South Texas Lumber Co. v. Commissioner

162 F.2d 866 | 5th Cir. | 1947

Lead Opinion

WALLER, Circuit Judge.

The Taxpayer, a corporation under the laws of Texas, which keeps its books and files its income and excess profits tax returns on the calendar year and on the accrual basis, made sales of certain real estate and elected to compute and report the profit from such sales on the installment basis as provided by Sec. 44(b) of the Internal Revenue Code, 26 U.S.C.A. Int.Rev. Code, § 44. The question presented is whether or not in computing the income and excess profits tax of the corporation for the year 1943 the corporation may, for excess profits credit, include as “equity-invested capital” uncollected profits which had been accumulated on its books on January 1, 1941, from such installment sales on the theory that such profits, although uncollected, represent “accumulated earnings and profits as of the beginning of the taxable year” under Sec. 718(a) (4) of the Internal Revenue Code, 26 U.S.C.A. Int.Rev.Code, § 718(a) (4), which provides that equity-invested capital shall include “the accumulated earnings and profits as of the beginning of such taxable year; * * *

In making the sales of the real estate on the installment plan, a deed was executed and delivered to the purchaser, with a vendor’s lien retained to secure payment of the promissory notes, for the balance, which notes the purchaser had executed to the corporation. Being on the accrual basis of accounting, the corporation carried on its books as receivables all of these installment obligations, but for income tax purposes it showed as unreported income under the classification of “Unrealized Profit Installment Sales” such part of the proceeds from the installment sales that remained uncollected, and in its excess profits tax return for the year 1943 it claimed the unreported income, or that part not yet collected from the installment sales, as a part of its surplus and undivided profits in computing its equity-invested capital.

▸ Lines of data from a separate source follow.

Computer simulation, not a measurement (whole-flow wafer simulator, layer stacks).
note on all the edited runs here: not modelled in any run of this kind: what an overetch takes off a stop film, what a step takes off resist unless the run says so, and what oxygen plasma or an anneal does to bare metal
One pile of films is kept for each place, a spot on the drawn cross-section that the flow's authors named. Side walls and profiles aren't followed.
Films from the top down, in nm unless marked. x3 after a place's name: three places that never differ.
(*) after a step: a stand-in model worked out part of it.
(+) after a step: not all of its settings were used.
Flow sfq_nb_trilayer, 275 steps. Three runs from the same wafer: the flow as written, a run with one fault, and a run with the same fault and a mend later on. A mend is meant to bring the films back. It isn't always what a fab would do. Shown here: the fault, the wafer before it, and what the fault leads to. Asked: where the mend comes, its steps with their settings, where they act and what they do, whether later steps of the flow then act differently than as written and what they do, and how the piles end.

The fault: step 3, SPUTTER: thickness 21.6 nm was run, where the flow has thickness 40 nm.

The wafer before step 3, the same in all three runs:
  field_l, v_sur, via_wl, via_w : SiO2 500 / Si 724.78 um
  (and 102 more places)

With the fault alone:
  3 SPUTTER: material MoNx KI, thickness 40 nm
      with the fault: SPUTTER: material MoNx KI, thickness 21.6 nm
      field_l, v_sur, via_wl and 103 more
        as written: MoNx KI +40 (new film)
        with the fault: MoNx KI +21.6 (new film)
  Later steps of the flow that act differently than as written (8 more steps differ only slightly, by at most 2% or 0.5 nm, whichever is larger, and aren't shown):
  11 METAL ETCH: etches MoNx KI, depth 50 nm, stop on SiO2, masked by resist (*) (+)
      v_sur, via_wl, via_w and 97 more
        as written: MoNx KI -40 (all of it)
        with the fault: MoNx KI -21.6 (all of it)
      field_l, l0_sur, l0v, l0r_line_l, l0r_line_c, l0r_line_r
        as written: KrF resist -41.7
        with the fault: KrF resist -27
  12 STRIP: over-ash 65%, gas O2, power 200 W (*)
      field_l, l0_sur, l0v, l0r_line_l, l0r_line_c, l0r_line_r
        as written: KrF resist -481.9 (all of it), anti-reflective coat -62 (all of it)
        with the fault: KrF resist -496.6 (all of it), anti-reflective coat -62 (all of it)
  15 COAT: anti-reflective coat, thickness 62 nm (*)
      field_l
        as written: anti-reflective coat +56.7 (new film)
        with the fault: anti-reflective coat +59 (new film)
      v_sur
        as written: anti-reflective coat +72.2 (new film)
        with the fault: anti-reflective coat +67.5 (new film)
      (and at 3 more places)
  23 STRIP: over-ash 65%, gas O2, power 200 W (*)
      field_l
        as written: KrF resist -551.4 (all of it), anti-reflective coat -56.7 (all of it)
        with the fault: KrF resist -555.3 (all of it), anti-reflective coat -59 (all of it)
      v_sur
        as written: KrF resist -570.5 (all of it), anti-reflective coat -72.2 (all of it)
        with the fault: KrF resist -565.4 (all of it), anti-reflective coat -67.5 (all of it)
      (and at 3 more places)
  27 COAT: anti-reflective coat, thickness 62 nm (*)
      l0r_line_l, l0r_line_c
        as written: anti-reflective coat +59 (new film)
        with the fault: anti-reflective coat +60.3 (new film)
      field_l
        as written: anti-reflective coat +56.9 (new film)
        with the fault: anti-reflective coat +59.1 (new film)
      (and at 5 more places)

In redetermining the Taxpayer’s excess profits tax for the calendar year 1943 the Commissioner reduced its equity-invested capital for the calendar years of 1941, 1942, and 1943, by the full amount of the sums so carried as unreported income or profits irom those installment sales for the said thr.ee years.

The term “accumulated profits” is not defined in the excess profits tax provisions of the statutes, but Sec. 728 provides that “the terms used in this subchapter shall have the same meaning as when used in chapter 1.” The Commissioner contends:

(1) That whether uncollected profits on installment sales at the beginning of the taxable year are includible in the equity-invested capital depends on whether such profits are “recognized in computing net income” as provided in Sec. 115(1) of Chapter 1 as added by Sec. 501 (a)-of the Second Revenue Act of 1940, 26 U.S.C.A. Int.Rev. Code, § 115(1), and that since the Taxpayer did not report in its income tax return the uncollected profits under the installment sales in computing its net income, such profits, therefore, were not “recognized in computing net income” and, therefore, are not includible in the term “equity-invested capital” for excess profits tax purposes.

(2) That Congress, in enacting Sec. 115 (1), intended to approve an administrative definition of “earnings and profits” in determining the source of dividend distribution under 115(a) and that such long-standing definition should be applied in computing *868“earnings and profits” in determining equity-invested capital under 'Sec. 718 (a) (4).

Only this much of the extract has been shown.